Paul’s Human Jesus

Paul’s Human Jesus December 4, 2014

In 1 Corinthians 15, Paul makes a contrast between two human beings, Adam and Jesus. One is mythical. Is the other? And did Paul think that one or both of them were mythical?

Interestingly, on this point, if none other, concerns of young-earth creationists and mythicists intersect.

Is “human” ever applied without qualification to beings that are thought to exist purely in the celestial realm? Certainly we have instances of people seeing “men” but the interpretation is that they were “angels.” But those are instances of appearances of angels in the world. We know that there were docetists who claimed that Jesus merely appeared to be human in the world. But mythicism says that Jesus never walked the Earth at all, and that Paul never thought of Jesus as one who was seen on Earth except in visions.

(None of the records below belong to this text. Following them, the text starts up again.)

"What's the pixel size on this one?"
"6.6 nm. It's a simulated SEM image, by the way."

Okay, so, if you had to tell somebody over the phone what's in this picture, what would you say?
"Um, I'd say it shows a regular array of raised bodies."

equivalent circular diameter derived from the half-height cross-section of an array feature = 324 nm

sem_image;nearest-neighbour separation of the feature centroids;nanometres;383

So does 1 Corinthians 15:21 fit with that? Is  ἄνθρωπος ever used for a purely celestial being, without some qualification specifying that the term is not being used in its usual sense?

While it might be said in response that Paul at one point refers to Jesus as the “heavenly” man, that is something that Paul says about the risen Jesus. The image of the heavenly man is the nature of the risen Jesus which Paul says that awaits others.

The resurrection emphasis in Paul’s letters is probably one of the strongest arguments against mythicism there is. In Judaism, resurrection was expected to happen to human beings. We have no references to purely celestial beings being raised from the dead. Indeed, it is doubtful that the concept would have made any sense to first century Jews. Paul states time and again that Jesus is the firstfruits of the resurrection, the first of humankind. And so here too, mythicism’s understanding of what Paul meant, if not impossible, is a meaning of the texts that is at odds with what a variety of words and technical terms normally meant in Paul’s context, and so, because Paul does not clarify that he is using those words in unconventional ways, he ought to be understood as saying something consonant with their usual meaning in his context. And that is the meaning that mainstream scholars ascribe to him.